Holy wars! Ok let me see.. Last time I checked the design police said..
Singletons are bad because they hinder auto testing - instances cannot be created afresh for each test case.
Instead the logic should be in a class (A) that can be easily instantiated and tested. Another class (B) should be responsible for constraining creation. Single Responsibility Principle to the fore! It should be team-knowledge that you're supposed to go via B to access A - sort of a team convention.
I concur mostly..
Many applications require that there is only one instance of some class, so the pattern of having only one instance of a class is useful. But there are variations to how the pattern is implemented.
There is the static singleton, in which the class forces that there can only be one instance of the class per process (in Java actually one per ClassLoader). Another option is to create only one instance.
Static singletons are evil - one sort of global variables. They make testing harder, because it's not possible to execute the tests in full isolation. You need complicated setup and tear down code for cleaning the system between every test, and it's very easy to forget to clean some global state properly, which in turn may result in unspecified behaviour in tests.

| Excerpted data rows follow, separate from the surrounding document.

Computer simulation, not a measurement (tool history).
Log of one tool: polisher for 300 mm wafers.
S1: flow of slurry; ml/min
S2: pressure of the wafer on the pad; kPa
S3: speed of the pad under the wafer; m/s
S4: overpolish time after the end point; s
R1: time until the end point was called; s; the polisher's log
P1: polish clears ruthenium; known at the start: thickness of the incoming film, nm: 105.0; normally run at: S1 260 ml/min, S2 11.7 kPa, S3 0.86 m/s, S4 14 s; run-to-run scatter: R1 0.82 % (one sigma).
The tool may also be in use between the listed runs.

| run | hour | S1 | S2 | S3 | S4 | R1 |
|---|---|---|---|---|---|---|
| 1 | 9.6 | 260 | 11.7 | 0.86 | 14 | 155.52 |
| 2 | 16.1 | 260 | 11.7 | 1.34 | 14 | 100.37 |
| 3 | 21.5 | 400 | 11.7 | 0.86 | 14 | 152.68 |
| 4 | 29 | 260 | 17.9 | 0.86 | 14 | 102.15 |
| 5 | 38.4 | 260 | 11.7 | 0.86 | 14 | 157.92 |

Creating only one instance is good. You just create one instance when the programs starts, and then pass the pointer to that instance to all other objects which need it. Dependency injection frameworks make this easy - you just configure the scope of the object, and the DI framework will take care of creating the instance and passing it to all who need it. For example in Guice you would annotate the class with #Singleton, and the DI framework will create only one instance of the class (per application - you can have multiple applications running in the same JVM). This makes testing easy, because you can create a new instance of the class for each test, and let the garbage collector destroy the instance when it is no more used. No global state will leak from one test to another.
For more information:
The Clean Code Talks - "Global State and Singletons"
Singleton as an implementation detail is fine. Singleton as an interface or as an access mechanism is a giant PITA.
A static method that takes no parameters returning an instance of an object is only slightly different from just using a global variable. If instead an object has a reference to the singleton object passed in, either via constructor or other method, then it doesn't matter how the singleton is actually created and the whole pattern turns out not to matter.
It was not just a bunch of variables in a fancy dress because this was had dozens of responsibilities, like communicating with persistence layer to save/retrieve data about the company, deal with employees and prices collections, etc.
I must say you're not really describing somthing that should be a single object and it's debatable that any of them, other than Data Serialization should have been a singelton.
I can see at least 3 sets of classes that I would normally design in, but I tend to favor smaller simpler objects that do a narrow set of tasks very well. I know that this is not the nature of most programmers. (Yes I work on 5000 line class monstrosities every day, and I have a special love for the 1200 line methods some people write.)
I think the point is that in most cases you don't need a singelton and often your just making your life harder.
The biggest problem with singletons is that they make unit testing hard, particularly when you want to run your tests in parallel but independently.
The second is that people often believe that lazy initialisation with double-checked locking is a good way to implement them.
Finally, unless your singletons are immutable, then they can easily become a performance problem when you try and scale your application up to run in multiple threads on multiple processors. Contended synchronization is expensive in most environments.
Singletons have their uses, but one must be careful in using and exposing them, because they are way too easy to abuse, difficult to truly unit test, and it is easy to create circular dependencies based on two singletons that accesses each other.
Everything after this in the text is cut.